Jim O'Leary

Waverly Star

By Jim O'Leary

An e-mail newsletter for and about Waverly people, used with permission in the HLW Herald and on this web site.

June 28, 2004

It seems a very long way for an ‘urb' to sprawl

Even those of us in the Diaspora know that Waverly is in the middle of a building boom. It's not just the new water tower which is going up on the east end of town, but the hundreds of new homes. None of my Waverly sources has complained at all about this. Everyone seems very positive about the growth and prosperity it will bring.

When Kennedy was president, the "fifty mile hike" became a "New Frontier" gimmick to get America in shape. At the time, that meant a walk to Minneapolis. Now, Minneapolis has come to Waverly. At least it seems so, even though this seems a very long ways for an "urb" to sprawl.

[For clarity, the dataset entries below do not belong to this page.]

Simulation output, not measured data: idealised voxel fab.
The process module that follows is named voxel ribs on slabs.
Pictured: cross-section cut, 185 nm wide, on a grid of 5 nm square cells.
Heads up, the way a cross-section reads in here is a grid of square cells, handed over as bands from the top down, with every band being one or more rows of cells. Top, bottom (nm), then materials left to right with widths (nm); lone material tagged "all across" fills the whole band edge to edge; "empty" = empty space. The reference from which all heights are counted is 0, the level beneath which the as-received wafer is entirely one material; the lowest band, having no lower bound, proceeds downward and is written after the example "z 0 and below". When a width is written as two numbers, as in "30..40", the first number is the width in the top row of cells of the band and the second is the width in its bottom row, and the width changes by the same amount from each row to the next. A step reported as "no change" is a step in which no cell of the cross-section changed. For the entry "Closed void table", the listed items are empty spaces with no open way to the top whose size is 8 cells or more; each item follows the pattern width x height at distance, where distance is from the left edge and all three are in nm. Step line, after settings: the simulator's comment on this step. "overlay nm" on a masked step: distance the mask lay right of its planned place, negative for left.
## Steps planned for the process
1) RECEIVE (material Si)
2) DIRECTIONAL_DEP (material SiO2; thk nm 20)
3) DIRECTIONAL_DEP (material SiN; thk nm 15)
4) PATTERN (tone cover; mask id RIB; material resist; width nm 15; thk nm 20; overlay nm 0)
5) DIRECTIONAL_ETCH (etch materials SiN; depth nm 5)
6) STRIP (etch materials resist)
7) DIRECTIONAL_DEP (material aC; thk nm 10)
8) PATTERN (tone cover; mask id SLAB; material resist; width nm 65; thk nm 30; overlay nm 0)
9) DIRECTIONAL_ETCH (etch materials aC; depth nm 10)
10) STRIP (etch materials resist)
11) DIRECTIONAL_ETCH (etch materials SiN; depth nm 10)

The last time I drove to Waverly, the Highway 12 traffic was bumper to bumper coming and going. In a way, it's much safer these days on Highway 12, because nobody tries to pass on the highway anymore.

It's hard now to tell where Montrose begins and Waverly ends. That three mile strip is now solid buildings. Gone is the lovely marsh on either side of Highway 12, where the sweet song of red-winged blackbirds could be heard every spring, if you walked to Montrose.

Items in "Ye Towne Gossip" in the old Waverly Star were often about young people from Waverly who worked in "the Cities," who came home on the weekend to visit their families. Nowadays, people drive back and forth to work every day to Minneapolis. I really am behind the times.

The boy in me is going to miss Drewelow's Slough, where I used to trap muskrats, and where I shot mudhens, and where, on the opening day of duck season, the slough was alive with duck hunters all around the pond, shoulder to shoulder. At sunup, the shotguns all going off at once made it sound like World War II.

Drewelow's Slough will now be called Kerrigan Lake, and it will be surrounded by "lake homes." That big development will be called Kerrigan Meadows. Meadows where cows will no longer graze.

There, too, goes Graham's Woods, which was a wonderful playground you could hike to after school, and where I shot rabbits and squirrels, and where St. Mary's High School students could sneak out at night, roast marshmallows, and sing around the fire. They were real woods.

I saw a mare deliver a colt in Graham's Woods one time, and when we ran and got Dan Graham, Dan came back in a pickup, and hauled the baby horse back to the barn, with its mother walking right behind the pickup, her nose over the tailgate. One of us sat in the pickup bed with the colt's head in our lap.

Not much farming will go on just west and south of town, either, where Kristall Homes are going up to the tune of $230,000 a piece for some of them. Other homes are more like "starter" homes, more reasonably priced.

Waverly had been dormant and landlocked for years when it came to housing stock. How many of us lived in new houses? Very few. The three different houses I lived in had been built in the 1920s.

Despite the growth, Waverly still has only one grocery store, and even that one almost shut down. Pete's Grocery was on the verge of folding ,like so many other Waverly businesses. After 25 years, Pete Chmielewski has decided to hang in there a while longer. He just had a 50th birthday, which some people threw at him after he had returned from a fishing trip up north on a Saturday night.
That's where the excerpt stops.